Elite – National Program:

  1. National competition playing against the top 100 programs in the country
  2. All-inclusive development for the team to close the gap and chase out inconsistencies found between the mid-west and the rest of the country
  3. College bound and beyond – goals to play at the highest levels

The Elite brand has been around since 2010. It was the first time the program went outside the region and competed on the national level. Running into long-standing programs with traditions of top-flight scholarship athletes showed us that we had gaps to fill in our Midwest talent. Through our evaluation of the previous Elite program, we began to see what held us back from achieving our mission. The program was inconsistent in the development plan of athletes, the approach of coaching, and the expectations of parents. The new Elite – National Program is designed to close the gap on these inconsistencies. To have the right experience your athlete needs right environment and development.

Which environment is right for your athlete?   For families making the decision we encourage them to consider the distinction between the environments, commitment, and competition level. Our coaches, support staff, and executive directors are here to help you through the decision process. Both programs will be 3D experiences and have success – the key is matching the right environment with the right expectations. Fundraising support will be extensive for families in all our programs, especially those participating in the Competitive and Elite – National Programs.

Training: How much is appropriate at what age?

Junior Pic2Proper amount of training is a question every family faces. Should my 6 year old be training as often as my 16 year old. What type of training should each age group be doing? Is training with just their team enough? Should they be training year round? A component of stress on the youth athlete and their families today is understanding and making decisions around the appropriate amount of training for their sport as it relates to the age and commitment level of that athlete. Parents are faced with tough decisions such as:

At what point do we participate in college camps?
At what point do we need more individual attention in training with a private instructor?
How often should I be training when my child is 8, 14, and 18 years old?
At what point do I need to invest in the best equipment, play in the top tournaments offered, and increase our travel for competition?
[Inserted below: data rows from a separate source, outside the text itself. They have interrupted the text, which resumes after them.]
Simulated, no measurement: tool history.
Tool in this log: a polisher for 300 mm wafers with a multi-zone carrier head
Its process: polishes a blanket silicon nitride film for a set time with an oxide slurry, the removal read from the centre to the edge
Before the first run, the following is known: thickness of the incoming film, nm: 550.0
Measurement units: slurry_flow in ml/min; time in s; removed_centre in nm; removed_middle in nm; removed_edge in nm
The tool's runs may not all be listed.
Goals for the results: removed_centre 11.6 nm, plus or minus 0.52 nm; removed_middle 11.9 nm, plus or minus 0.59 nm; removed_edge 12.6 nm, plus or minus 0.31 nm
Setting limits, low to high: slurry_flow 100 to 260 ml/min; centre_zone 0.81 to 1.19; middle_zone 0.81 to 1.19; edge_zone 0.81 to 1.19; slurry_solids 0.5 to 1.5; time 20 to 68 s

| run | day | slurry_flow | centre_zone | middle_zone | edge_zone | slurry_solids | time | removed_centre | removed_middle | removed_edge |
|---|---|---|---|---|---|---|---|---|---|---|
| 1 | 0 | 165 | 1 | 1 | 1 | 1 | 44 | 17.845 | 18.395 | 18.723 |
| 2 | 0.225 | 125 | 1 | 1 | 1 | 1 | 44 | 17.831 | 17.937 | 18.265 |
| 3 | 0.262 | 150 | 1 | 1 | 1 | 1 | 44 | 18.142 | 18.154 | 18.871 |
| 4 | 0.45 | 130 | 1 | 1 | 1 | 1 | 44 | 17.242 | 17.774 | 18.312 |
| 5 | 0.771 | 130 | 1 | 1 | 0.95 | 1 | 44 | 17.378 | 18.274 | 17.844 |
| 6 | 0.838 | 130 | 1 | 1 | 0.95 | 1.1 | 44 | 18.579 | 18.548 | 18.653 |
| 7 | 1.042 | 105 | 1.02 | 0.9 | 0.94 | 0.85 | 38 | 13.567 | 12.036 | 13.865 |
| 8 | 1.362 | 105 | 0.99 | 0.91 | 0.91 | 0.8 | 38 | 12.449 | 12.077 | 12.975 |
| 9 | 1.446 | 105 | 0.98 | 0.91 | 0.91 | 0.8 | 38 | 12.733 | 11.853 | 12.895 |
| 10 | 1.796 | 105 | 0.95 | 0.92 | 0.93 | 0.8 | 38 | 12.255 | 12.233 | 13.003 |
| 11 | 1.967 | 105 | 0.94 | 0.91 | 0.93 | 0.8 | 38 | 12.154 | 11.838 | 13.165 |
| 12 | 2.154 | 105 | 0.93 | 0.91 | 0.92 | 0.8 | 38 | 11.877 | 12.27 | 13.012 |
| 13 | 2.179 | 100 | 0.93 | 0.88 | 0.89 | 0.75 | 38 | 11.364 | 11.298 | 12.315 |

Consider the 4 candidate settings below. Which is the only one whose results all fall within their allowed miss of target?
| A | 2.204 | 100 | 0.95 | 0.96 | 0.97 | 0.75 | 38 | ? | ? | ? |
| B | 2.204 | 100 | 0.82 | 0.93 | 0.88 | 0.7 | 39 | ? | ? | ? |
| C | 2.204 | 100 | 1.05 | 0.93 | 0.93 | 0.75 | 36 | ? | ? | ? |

Currently all these questions are sitting at the dinner table with families while burnout of youth athletes is at an all-time high. Listen below to hear co-founder Brett Swip discuss the physical and skill development issues facing families in youth sports today.

Fundraising Benefits to Relieve Financial Stress for Families

istock_000002308797xsmallThe goal of the Extreme is to make fundraising options available to every family no matter what their need is so as to better help their child have a 3D experience in youth sports. Our families range from single parent income trying to make ends meet to two income households who are able to write the player fee in one check. It is our mission to provide the 3D experience to every family and kid who wants it – regardless of financial stature.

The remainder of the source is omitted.